Don recently donated some of his time to Animation Career Review in order to depart some advice about the training, attitude and hard work that was essential throughout his long successful career:

What is your firm's focus within animation and what led your firm to have such a focus on this one?

Storytelling is what it is all about. That’s always the focus. Whether it’s pure entertainment or conveying a message for a client. It can be in a space of 5 seconds, 5 minutes, or longer. With a business client, it’s about combining information and entertainment, and finding the right balance for that particular client’s needs, which can have varying degrees or mixtures of the two: 60/40, 70/30, etc.

That’s what makes it fun and also extremely challenging. When you work with animation, you have to be open to everything in life because everything in your life’s experience will be called upon.

Fill in the blank: The future of animation is ______________.


What are the best and worst aspects about working in the animation?

The best: anything is possible if you are given the time.
The worst: Ridiculous production schedules.

Among your firm's achievements, which one(s) are you the most proud of?

I’m just happy that I still work in animation and there are still many things one can learn.

What skills/qualities does your firm seek out when hiring new employees?

First of all – we look for good draftsman. Someone who knows how to draw well. And, having a good understanding of the principles of animation is a must, and is continually working on applying those principles.

What particular schools, if any, does your firm recruit new hires from? If none, where do you recruit new hires?

Doesn’t matter. We look at the individual talent.

What advice would you give to aspiring animators?

Constantly work at improving your craft. Study life. You will never know it all. There will always be something to learn, even if you have been animating for 60 years.

What were your most challenging projects, and why?

The most challenging projects are the ones where you have to be super-human and produce what would normally be done in four weeks in two weeks.

What kind of education did it take to get you where you are today?

A certain amount of academia was essential, but the real learning started afterwards - studying and observing life along with hard work.

What animation software packages does your firm prefer to use? Which one would you recommend to beginners?

There are many, many different kinds of software out there. It depends on what you want to do. Wallace Creative uses Maya, XSI, Toon Boom, Toonz, all the Adobe products, and on and on…

Could you share with us your best story about working in the animation industry.

The best story is the one that makes me laugh and cry at the same time…

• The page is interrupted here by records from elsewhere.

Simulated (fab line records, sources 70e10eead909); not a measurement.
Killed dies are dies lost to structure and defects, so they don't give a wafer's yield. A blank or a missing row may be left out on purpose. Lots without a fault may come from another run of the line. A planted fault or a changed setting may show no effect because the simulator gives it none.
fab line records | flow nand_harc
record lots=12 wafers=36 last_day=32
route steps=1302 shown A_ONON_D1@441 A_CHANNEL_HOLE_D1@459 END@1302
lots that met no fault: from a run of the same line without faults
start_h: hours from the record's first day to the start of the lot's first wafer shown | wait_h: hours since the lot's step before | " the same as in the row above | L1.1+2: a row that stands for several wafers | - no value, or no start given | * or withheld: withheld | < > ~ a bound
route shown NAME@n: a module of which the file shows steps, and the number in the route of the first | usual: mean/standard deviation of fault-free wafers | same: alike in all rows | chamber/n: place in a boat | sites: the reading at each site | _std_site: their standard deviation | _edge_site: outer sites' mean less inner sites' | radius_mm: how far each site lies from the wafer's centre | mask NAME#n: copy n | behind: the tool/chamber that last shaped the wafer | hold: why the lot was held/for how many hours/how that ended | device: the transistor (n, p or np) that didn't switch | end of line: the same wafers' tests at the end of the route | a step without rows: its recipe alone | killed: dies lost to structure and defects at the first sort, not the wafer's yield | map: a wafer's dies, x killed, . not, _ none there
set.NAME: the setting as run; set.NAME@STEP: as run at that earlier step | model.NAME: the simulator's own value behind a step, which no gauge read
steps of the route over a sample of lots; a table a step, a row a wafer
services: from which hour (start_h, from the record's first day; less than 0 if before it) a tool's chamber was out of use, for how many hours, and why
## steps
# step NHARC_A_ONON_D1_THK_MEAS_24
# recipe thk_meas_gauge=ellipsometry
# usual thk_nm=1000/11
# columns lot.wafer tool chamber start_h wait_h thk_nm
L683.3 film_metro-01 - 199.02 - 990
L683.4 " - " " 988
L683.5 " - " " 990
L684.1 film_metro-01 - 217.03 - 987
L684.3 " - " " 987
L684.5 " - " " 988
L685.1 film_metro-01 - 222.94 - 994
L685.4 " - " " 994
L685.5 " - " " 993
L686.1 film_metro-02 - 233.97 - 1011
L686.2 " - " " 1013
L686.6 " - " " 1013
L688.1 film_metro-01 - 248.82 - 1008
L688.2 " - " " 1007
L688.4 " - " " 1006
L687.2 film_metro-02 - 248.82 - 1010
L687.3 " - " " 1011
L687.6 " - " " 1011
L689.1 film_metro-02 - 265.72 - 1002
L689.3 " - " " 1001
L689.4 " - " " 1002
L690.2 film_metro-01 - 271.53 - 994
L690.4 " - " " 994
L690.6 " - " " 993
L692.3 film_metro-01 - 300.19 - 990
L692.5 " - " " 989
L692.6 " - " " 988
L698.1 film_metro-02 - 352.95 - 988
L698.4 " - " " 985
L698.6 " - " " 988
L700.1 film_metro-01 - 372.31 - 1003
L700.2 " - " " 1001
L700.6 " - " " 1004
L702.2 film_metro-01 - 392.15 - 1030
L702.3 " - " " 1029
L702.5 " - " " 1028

For example: If the client asks can I draw fruit, to get the client into a comfort zone regarding my/our abilities, I’ll show them a picture of a watermelon that I drew, and they will ask – but can you draw a cantaloupe?

Do you think that there is an increasing or decreasing demand for animators overall? Why?

The schools continually turn out students with an interest in some form of animation. The market can handle only so much of that talent pool, so you better be good at what you choose to do.